The lighting technology giant, Signify aims to establish a market for Li-Fi in the public transportation sector. In a recent move, the lighting major has partnered with an Italian bus and train interior specialist to develop systems that would use light to deliver onboard entertainment programming, and would eventually deliver Internet service.
Under this alliance with Bodio-Lomnago-based Ellamp Spa, Signify would give passengers on private or public buses a touch screen control of video displays mounted on seatbacks. Passengers could also use the controls to order meals and drinks, and to adjust air conditioning and light levels. The two companies are targeting public and private transportation.

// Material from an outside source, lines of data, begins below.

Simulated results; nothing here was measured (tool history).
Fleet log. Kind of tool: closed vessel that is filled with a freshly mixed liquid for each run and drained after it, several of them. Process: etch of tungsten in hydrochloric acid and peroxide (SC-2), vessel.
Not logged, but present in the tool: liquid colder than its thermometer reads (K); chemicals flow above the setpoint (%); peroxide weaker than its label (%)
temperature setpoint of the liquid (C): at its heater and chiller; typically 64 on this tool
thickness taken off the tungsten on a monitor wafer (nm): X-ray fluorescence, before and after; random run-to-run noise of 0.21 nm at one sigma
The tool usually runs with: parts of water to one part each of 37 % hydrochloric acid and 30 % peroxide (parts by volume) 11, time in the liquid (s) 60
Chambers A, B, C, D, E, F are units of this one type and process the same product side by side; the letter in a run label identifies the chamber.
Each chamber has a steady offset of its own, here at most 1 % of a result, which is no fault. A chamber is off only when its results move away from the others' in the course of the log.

All the server-connected movies, TV shows, and other goodies would be delivered via modulated infrared light waves. Li-Fi uses light waves rather than the radio waves of Wi-Fi and cellular service, a technique which proponents say portends faster, more reliable, and more secure service. Sometimes it uses visible light, and sometimes, as is the intention with Signify and Ellamp, it uses infrared. But Li-Fi, which is just a few-year old technology, has yet to crack mainstream use. It received a big publicity boost recently when Air France deployed it on a one-off basis on a commercial flight from Paris to Toulouse.
Signify was not part of that trial, although it has teamed with the flight’s Li-Fi integrator, Latécoère, and with South Korean aerospace firm Huneed Technologies to develop Li-Fi for commercial aviation service using Signify’s Trulifi brand. At the time of announcing the aviation alliance, Signify identified the transportation sector including airlines, buses, and trains as a potential market. It repeated that assertion with Ellamp.
According to Olivia Qiu, chief innovation officer at Signify, the whole world is on the verge of a new era of connectivity. “Imagine having reliable, secure, and fast connectivity, wherever there is light. That is the promise of Trulifi — the ability to provide people with the same high-quality and secure connectivity experience whether they’re aboard a bus, train, airplane, or on the ground,” he has been quoted as saying in a report. According to Signify, one of the advantages of Li-Fi over Wi-Fi on a bus is that Li-Fi delivers a more stable signal that is not susceptible to jostling movements the way Wi-Fi does.
In another such development, Signify and Ellamp have come together to trial the Li-Fi service, where Ellamp develops the interior systems on transportation vehicles such as buses and trains. As reported by a news portal, anticipating healthy appetite from bus as well as train operators, Signify has plans to announce the companies which are involved in onboarding the technology at a later stage. These deployments are not intended to provide Internet service unless telecommunications providers enable broadband support to moving vehicles.
At that point, passengers would likely have to attach a USB Li-Fi receiver (a dongle) to their laptop or other gadget to use Internet service. Laptop and gadget makers have yet to embed Li-Fi chips into their devices the way they have with Wi-Fi. The absence of native Li-Fi on devices has held back its uptake.
Part of the problem is that an indecisive standards battle is dragging on, between backers of protocols from the Institute of Electrical and Electronics (IEEE) Engineers on the one hand, of protocols from the International Telecommunication Union (ITU) on the other. Chipset prices remain high in the meantime.
In one small step forward, Taiwanese ruggedised laptop maker Getac recently announced that it is considering embedding Li-Fi chips from Edinburgh, Scotland-based pureLiFi, which uses IEEE technology unlike Signify which prefers ITU.